Standardized tests, an American obsession

With No Child Left Behind, there is an increasing focus on standardized testing as a means of assessment. This is not a new phenomenon, nor is it unique to the public school system. At every turn, there is a test waiting to be taken, whether for school, college or the workplace.

Some have claimed that our public school system’s obsession with test scores is part of a larger scheme for the central government to take over education and institue a “cradle-to-grave” planned economy. While these tendencies certainly exist, an overemphasis on this ignores a deeper problem lying at the heart of our culture and why we accept and even embrace education plans with a high emphasis on test scores and accountability. It also overlooks the fact that American parents overwhelmingly support (PDF) these tests. Within the American psyche is a basic, albeit flawed, equation that states: “test scores = ability.”

Ironically, actual performance is routinely overlooked in favor of test scores in attempting to predict a candidate’s subject mastery, readiness for higher education or ability to perform in the workforce.

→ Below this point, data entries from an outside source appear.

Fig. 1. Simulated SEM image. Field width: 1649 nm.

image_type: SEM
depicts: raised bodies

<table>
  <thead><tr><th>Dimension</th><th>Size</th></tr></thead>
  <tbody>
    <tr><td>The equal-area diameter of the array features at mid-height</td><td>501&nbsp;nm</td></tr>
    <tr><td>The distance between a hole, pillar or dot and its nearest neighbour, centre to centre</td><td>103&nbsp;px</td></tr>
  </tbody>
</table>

What do these tests actually measure?

There are essentially two issues in testing which every test designer, administrator and evaluator must take into consideration: validity and reliability. Validity essentially determines whether a test measures what it intends to measure. Reliability tells you how likely the results are to be repeated. Standardized tests have the allure of perceived validity because of their clear format and easily quantifiable scores. But how valid are they, really?

Take this item from New York’s practice test:

The year 1999 was a big one for the Williams sisters. In February, Serena won her first pro singles championship. In March, the sisters met for the first time in a tournament final. Venus won. And at doubles tennis, the Williams girls could not seem to lose that year.

The story says that in 1999, the sisters could not seem to lose at doubles tennis. This probably means when they played:

A. two matches in one day
B. against each other
C. with two balls at once
D. as partners

Is this test measuring reading skills or tennis knowledge? A good reader could probably figure out the question, but the child with knowledge of the rules of tennis has a decided advantage.

And beyond isolated exam items, is the story much different? What are these tests really measuring? Peter Sacks, in his book, Standardized Minds, concludes that “scoring high on standardized tests is a good predictor of one’s ability to score high on standardized tests.” Research has not been able to correlate achievement on these tests with any future success in school or work. Some other facts pointed out in his book:

  • There is almost no relationship between scores obtained on the GRE and performance in graduate school.
  • A student’s high school record is the best predictor of early college success. Adding the results of the SAT to this adds little to the prediction of college performance.
  • There is a strong correlation between standardized test scores and and the socioeconomic status of the parents. “The data is so strong in this regard that one could make a good guess about a child’s standardized test scores by simply looking at how many degrees her parents have and what kind of car they drive.”

And with little or no measurable benefit to students or to predicting future success, these test have been allowed to shape instruction. According to educational researcher Bruce C. Bowers: (PDF)

However, the main purpose of standardized testing is to sort large numbers of students in as efficient a manner as possible. This limited goal, quite naturally, gives rise to short-answer, multiple-choice questions. When tests are constructed in this manner, active skills, such as writing, speaking, acting, drawing, constructing, repairing, or any of a number of other skills that can and should be taught in schools are automatically relegated to second-class status.

But we ignore the research and continue to test in the same flawed manner.